Worldwide Pension Assets Fell in 2022, to Lowest Level in 15 Years

The decline for pension assets was the largest since the financial crisis of 2008, new data shows.  

The post-mortems of 2022’s investing record continue to arrive. The latest finds that pension assets worldwide plummeted 16.7% last year.

That dour finding, from a study by WTW’s Thinking Ahead Institute, marks a reversal from a decade-long sequence of uninterrupted expansion and is the worst fall since 2008, at the onset of a global financial crisis. The world’s pension funds ended last year with $47.9 trillion in assets, the study found.

Of course, the epic drop is the result of sudden, high inflation, escalating interest rates, geopolitical tensions and recession fears. All this downbeat news had an impact felt in pension programs in what WTW calls the P22, the world’s largest pension markets.

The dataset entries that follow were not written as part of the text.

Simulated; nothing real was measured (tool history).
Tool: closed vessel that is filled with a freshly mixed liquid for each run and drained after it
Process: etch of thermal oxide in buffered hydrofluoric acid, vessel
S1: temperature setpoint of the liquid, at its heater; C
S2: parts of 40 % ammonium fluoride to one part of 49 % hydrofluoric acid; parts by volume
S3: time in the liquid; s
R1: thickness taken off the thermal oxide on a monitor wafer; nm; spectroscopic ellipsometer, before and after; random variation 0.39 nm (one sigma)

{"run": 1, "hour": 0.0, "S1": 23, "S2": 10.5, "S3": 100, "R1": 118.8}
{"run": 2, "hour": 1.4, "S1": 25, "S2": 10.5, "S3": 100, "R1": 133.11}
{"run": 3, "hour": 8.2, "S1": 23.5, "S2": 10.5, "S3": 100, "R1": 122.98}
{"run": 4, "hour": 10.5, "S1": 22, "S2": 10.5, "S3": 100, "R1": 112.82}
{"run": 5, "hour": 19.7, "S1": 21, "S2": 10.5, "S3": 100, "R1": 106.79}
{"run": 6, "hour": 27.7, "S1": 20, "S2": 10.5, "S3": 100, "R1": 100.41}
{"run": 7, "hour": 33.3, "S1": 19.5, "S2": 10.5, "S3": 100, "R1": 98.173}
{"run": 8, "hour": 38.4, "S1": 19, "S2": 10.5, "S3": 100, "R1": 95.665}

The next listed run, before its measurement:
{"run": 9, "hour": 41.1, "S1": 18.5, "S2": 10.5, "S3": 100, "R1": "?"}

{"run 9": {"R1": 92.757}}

The U.S. continues to be the largest pension market, followed at a significant distance by Japan and Canada, the research showed. Those three markets constitute more than 76% of pension assets in the  P22 nations. The U.K. fell back to fourth place, from third. WTW attributed that to losses amid the forced selling of UK government bonds amid a financial smash-up last year.

“Last year we experienced, to an extent, a global ‘polycrisis’ where various risks combined, were amplified as a result, and manifested in significant asset fall,” said Marisa Hall, head of the Thinking Ahead Institute, in a statement. “It is our view that these systemic risks will increase in the future and will emanate predominantly from environmental, societal and geopolitical sources.”

Since 2002, stock allocations among the P22 have decreased to 42% from 50%, and bonds’ portion has dipped to 32% from 38%. Meanwhile, alternatives, such as real estate, swelled to 22%, up from 9% in 2002. The study noted that “traditionally the U.S. and Australia have had higher allocations to equities than the rest of the largest seven pensions markets (P7), while Japan, Netherlands and the UK have had higher allocations to bonds.”

In many places, defined benefit pensions continued to diminish as pension sponsors moved into defined contribution plans. In the past 20 years, WTW reported, global DC assets have grown 7.2% yearly, compared with a 4.4% for DB assets.